You may have already seen the below video in your feed and wondered why it’s got AI heads so excited.
Having seen a lot of humanoid robots in films and TV (it’s 47 years since C3PO made his cinematic debut) it’s easy to focus on the things that aren’t quite there yet: the pauses before responding to questions, the indelicate placement of the cup and plate in the drying rack).
However, what’s most remarkable about this demo isn’t what’s on screen (you could have made this video a few years ago). It’s how it’s been achieved.
Because the robot isn’t following a script or a decision tree. Its movements aren’t being remotely controlled by a human operator. The video hasn’t been edited or sped up.

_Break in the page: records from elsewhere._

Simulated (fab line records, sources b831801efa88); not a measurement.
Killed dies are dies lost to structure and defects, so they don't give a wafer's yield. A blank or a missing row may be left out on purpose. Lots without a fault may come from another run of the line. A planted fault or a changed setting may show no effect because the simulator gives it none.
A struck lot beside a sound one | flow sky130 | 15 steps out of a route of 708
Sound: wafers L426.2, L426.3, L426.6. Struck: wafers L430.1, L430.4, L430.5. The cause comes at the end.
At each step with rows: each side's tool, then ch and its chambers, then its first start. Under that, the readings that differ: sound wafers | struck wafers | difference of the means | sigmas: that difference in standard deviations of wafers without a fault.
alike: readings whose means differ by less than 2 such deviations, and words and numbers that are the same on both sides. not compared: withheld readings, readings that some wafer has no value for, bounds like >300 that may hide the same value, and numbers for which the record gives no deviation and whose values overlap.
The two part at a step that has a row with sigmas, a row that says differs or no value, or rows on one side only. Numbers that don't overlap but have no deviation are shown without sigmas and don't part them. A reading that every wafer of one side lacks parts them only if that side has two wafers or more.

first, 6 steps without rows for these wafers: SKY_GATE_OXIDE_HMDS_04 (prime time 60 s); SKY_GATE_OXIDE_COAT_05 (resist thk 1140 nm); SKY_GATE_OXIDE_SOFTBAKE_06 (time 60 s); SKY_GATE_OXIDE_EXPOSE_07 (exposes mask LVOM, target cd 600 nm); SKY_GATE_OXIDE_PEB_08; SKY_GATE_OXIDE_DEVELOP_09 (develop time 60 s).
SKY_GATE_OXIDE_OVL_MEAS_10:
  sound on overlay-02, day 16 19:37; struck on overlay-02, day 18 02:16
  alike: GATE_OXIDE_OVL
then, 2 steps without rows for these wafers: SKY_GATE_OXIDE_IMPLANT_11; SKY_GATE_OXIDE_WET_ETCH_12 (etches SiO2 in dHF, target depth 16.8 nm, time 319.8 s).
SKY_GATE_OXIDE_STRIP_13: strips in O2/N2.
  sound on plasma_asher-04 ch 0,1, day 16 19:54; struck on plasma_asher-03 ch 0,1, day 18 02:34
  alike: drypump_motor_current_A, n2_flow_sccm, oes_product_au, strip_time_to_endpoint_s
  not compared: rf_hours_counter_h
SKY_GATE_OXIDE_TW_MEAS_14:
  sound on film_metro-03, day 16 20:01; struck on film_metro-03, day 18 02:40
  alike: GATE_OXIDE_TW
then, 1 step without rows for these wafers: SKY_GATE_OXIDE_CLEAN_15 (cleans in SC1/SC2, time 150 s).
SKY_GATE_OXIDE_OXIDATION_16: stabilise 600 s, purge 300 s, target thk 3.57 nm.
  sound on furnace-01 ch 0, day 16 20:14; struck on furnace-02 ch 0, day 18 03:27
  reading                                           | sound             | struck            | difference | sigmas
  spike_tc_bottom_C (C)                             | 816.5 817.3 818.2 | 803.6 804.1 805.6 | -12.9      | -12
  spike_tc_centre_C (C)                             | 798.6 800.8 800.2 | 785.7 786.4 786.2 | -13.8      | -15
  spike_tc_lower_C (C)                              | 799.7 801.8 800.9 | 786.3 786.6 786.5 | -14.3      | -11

What’s on display here is a robot seeing, listening, reasoning, responding and manipulating real-world objects in real-time based on patterns its AI models discerned in training data and learning from sensory inputs.
Breaking it down a bit:
👁️ Computer Vision is enabling it to recognise objects in its environment and their position relative to one another.
👂👄 Natural Language Processing (NLP) is enabling it to parse speech and respond in a naturalistic voice (note the vocal fry and the “er” at 52 seconds).
💬 The many transformer layers of a Language Model are furnishing it with plausible things to say, including an explanation of its decision-making and an assessment of its performance.
🦾 Advanced robotics are enabling it to manipulate objects with a high-level of dexterity and precision.
🤹 And it’s multi-tasking (explaining its previous action whilst picking up trash).
It’s the seamless interaction between the different modalities that feels most transformational to me, with visual and sensory inputs feeding the language processing and vice versa.
Released by Figure as a ‘status update’, there’s a dearth of official information to accompany the video.
Timed to coincide with the announcement of a $675m funding round, it’s a tantalising glimpse of the progress being made behind closed doors.
The speed of response will of course improve, as will the precision of movement.
What remains to be seen is whether a humanoid form helps temper our AI perfection expectation. I suspect it might.